Despite Questions, Lake Memorandum Deserves A Chance To Work
It is likely that most, if not all, of the agencies working to restore a healthy balance to Chautauqua Lake will sign the Memorandum of Agreement proposed last week by County Executive George Borrello.
Already, five organizations have signed on. More are likely this week, though it remains to be seen if the Chautauqua Lake Partnership will do so.
The memorandum is groundbreaking in terms of the types of cooperation it requests regarding Chautauqua Lake. It could bring an end to lawsuits among the memorandum’s signatories, place limits on the amounts of herbicides that could be used on the lake while also placing herbicides squarely among the other tools used to remedy Chautauqua Lake’s nuisance weed problems. County Executive George Borrello and the county’s consultants deserve extraordinary credit for crafting such a document in a pretty short time. With such a compressed time frame, though, it is worth asking if any details were missed that could have unintended consequences in the future. Among them are these:
¯ Given that the 2019 herbicide process has already started, could signatories be in violation of the memorandum already if the state Department of Environmental Conservation approves herbicide usage in excess of the 527 acres approved in the Memorandum of Agreement?
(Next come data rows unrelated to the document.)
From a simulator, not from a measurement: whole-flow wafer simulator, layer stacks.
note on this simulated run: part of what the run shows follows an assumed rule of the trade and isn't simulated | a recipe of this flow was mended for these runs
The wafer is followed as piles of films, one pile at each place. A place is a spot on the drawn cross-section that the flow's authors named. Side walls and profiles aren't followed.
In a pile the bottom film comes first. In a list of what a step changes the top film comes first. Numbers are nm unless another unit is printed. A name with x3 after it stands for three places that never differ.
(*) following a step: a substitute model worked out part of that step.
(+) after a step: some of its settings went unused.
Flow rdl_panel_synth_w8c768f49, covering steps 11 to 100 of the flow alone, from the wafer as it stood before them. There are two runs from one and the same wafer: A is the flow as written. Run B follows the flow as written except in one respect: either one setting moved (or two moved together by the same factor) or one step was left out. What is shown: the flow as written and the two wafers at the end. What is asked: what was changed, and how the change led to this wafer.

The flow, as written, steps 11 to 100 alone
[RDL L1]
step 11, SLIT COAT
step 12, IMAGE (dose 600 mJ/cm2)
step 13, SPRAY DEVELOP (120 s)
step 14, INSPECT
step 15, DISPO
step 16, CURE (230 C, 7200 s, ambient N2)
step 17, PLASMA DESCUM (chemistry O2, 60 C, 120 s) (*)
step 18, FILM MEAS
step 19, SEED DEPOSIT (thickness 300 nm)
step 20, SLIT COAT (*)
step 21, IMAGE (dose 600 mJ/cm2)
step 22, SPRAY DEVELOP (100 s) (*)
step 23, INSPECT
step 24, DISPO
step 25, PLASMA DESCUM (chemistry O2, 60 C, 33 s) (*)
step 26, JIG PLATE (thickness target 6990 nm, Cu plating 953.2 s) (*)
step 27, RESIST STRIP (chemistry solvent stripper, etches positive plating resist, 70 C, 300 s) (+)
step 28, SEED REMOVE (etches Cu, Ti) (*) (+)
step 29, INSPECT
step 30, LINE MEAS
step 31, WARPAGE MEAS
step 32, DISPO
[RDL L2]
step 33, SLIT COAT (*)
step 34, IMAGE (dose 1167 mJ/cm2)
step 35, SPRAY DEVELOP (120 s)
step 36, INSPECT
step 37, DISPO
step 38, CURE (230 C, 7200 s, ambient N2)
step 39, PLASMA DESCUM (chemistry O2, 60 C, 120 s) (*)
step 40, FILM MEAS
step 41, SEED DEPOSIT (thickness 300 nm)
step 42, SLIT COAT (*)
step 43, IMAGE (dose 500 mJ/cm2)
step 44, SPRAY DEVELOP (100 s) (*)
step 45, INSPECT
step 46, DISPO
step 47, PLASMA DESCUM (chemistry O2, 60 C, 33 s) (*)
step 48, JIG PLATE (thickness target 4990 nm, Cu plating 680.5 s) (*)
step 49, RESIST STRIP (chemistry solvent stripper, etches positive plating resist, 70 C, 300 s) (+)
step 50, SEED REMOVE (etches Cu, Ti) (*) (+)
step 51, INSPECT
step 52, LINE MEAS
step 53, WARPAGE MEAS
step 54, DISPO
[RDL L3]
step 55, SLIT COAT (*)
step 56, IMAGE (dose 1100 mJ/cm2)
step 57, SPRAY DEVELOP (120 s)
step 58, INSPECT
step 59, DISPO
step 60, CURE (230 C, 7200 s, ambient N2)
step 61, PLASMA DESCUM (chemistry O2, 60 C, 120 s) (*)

¯ Memorandum signers would no longer be able to sue each other, but could a signatory sue the DEC over the 2019 herbicide applications currently under consideration?
¯ There have been concerns raised in the past about the county’s Macrophyte Management Strategy, yet the MMS is listed as a guidance tool for the science-based decisions that will be made about the lake.
¯ And, while this question may be answered as the currently unformed central authority is developed, who is paying for this unnamed third party being tasked with quite a bit of oversight over lake management activities?
There is also one final question that looms over the creation of Borrello’s memorandum, and that is the county executive himself. It has taken a herculean effort by Borrello to get the Memorandum of Agreement this far, and even that effort has resulted in a document that creates nearly as many questions as it actually answers.
The memorandum is the beginning of this process, not the end — and that is scary. If Borrello ends up representing our area in the state Senate, we wonder if this hard-earned consensus falls apart when it is re-evaluated in April 2021. This process has shown Borrello’s skill in twisting arms where necessary, sweet talking recalcitrant participants when that approach is called for and making policy decisions even though Borrello knows those decisions won’t be popular with everyone. Memorandums such as the Chautauqua Lake agreement are supposed to be a way to manage such situations, but we fear that Borrello’s particular style of leadership and decision-making are the glue holding this fragile consensus together.
Frankly, we would understand some organizations having reservations about the Memorandum of Agreement. They’re being asked to give up some of their individual autonomy, to agree to oversight that hasn’t been necessary in the past and to limit some of their activities in ways that don’t make much sense to them now. They have questions. So do we — but now is the time to build trust among the lake organizations and work together through these issues and questions.